Budget 2025: Employee Ownership Trust CGT Relief Cut – What It Means for Business Owners
From 26 November 2025, the CGT exemption on qualifying sales to Employee Ownership Trusts has been halved. Here is everything you need to know about the rule change, the government's rationale, and the real-money impact on your business exit plans.
What Is an Employee Ownership Trust?
An Employee Ownership Trust (EOT) is a special form of employee benefit trust, introduced by the Finance Act 2014, that allows a business owner to sell a controlling stake (more than 50%) in their company to a trust held on behalf of all employees. The model was championed following the Nuttall Review and was designed to expand the employee ownership sector and provide a genuinely tax-efficient succession route for owner-managed businesses.
For employees, the benefit is security of ownership and an entitlement to income tax-free bonuses of up to £3,600 per person per year. For the selling shareholder, the attraction was always the Capital Gains Tax treatment – or rather, the complete absence of it. Until Budget Day.
- The EOT must acquire a controlling interest (more than 50%) in the company.
- All UK-resident employees must be eligible beneficiaries on equal terms.
- The company must be a trading company or the holding company of a trading group.
- Vendors must not hold any "disqualifying" interests in the company following the sale.
The Old Rule: 100% CGT Relief
Prior to 26 November 2025, a business owner who met the qualifying conditions could sell their entire shareholding to an EOT and pay zero Capital Gains Tax on any gain realised. This applied regardless of the size of the gain – whether the profit was £100,000 or £100 million, the CGT bill was nil.
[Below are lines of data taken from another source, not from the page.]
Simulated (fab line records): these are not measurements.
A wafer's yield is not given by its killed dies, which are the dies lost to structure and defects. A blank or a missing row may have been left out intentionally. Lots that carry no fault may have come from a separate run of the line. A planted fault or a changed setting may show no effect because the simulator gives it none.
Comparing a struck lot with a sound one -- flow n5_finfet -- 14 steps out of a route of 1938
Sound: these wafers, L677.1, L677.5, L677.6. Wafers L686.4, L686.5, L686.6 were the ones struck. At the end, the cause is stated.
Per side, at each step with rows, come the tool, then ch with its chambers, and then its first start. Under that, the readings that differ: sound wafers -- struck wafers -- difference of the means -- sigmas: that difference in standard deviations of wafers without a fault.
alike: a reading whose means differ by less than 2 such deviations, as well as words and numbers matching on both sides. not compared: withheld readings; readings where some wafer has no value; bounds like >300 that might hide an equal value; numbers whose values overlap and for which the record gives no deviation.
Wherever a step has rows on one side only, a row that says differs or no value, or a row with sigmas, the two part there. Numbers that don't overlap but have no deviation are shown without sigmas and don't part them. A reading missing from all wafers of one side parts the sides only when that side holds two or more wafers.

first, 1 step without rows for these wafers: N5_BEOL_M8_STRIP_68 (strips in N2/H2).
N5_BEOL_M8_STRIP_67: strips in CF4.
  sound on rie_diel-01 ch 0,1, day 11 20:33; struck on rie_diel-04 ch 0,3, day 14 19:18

This made the EOT route uniquely generous by comparison to all other business exit routes. Under Business Asset Disposal Relief (BADR), CGT is charged at 10% (rising to 14% from 6 April 2025 and 18% from 6 April 2026) on lifetime gains up to £1 million. Beyond that limit, gains are taxed at the main CGT rates of 18% and 24%. A full 100% exemption was therefore an extraordinary advantage that grew increasingly attractive as mainstream CGT rates rose.
The Old Relief
Selling shareholders paid no CGT whatsoever on the full gain arising from a qualifying EOT disposal. The relief applied regardless of the size of the gain.
The New Relief
Only 50% of the gain is exempt. The remaining 50% is now subject to CGT at the applicable rate – currently 18% (basic rate) or 24% (higher rate) for most assets.
The change took effect on 26 November 2025 – the day of the Budget. There is no grace period or transitional relief for transactions already under negotiation but not yet legally completed. If contracts had not exchanged prior to that date, the new 50% relief applies.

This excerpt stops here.